“‘One country two systems’ has been tested and proved time and again,” Chinese ruler Xi Jinping told his hand-picked Hong Kong audience last week, “and there is no reason to change such a good system.”
Twenty-five years into that “good system” — created when the United Kingdom signed it over to the Chinese Communist Party with the proviso it would recognize basic civil liberties in Hong Kong until 2047 — Xi was taking a victory lap.
He had successfully squelched freedom of speech and of the press.
“China’s government is,” Ian Easton writes in The Final Struggle: Inside China’s Global Strategy, “far more powerful and sophisticated than any that came before. Nazi Germany, Imperial Japan, the Soviet Union, and Putin’s Russia all pale in comparison.”
Easton, who studies defense and security issues involving the U.S., China, Japan, and Taiwan at the Project 2049 Institute, also pointedly suggests that it is “of national importance that Hollywood begins to make movies about China that are not censored.”
Censored by Beijing, he means.
China’s long list of tyrannies has gotten so bad that even NATO — yes, the North Atlantic Treaty Organization — has recognized the threat posed by the totalitarian country engaged in the largest military build-up in human history.

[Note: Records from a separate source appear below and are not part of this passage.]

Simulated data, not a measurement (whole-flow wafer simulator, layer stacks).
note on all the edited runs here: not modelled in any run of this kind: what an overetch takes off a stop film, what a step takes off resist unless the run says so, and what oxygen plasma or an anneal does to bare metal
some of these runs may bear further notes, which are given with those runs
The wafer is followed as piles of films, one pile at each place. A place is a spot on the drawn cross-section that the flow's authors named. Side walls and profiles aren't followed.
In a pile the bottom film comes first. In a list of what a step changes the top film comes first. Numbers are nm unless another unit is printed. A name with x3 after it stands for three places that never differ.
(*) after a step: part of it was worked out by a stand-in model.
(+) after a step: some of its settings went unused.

“NATO has listed China as one of its strategic priorities for the first time,” Al Jazeera reported weeks ago, “saying Beijing’s ambitions and its ‘coercive policies’ challenge the Western bloc’s ‘interests, security and values.’”
To which the Chinese objected, arguing the NATO statement “vilifies China’s foreign policy” and “China’s natural military development” and was “filled with … ideological prejudices.”
They have a point. It’s about time the West shows a bit of “bias” against totalitarianism and genocide.
This is Common Sense. I’m Paul Jacob.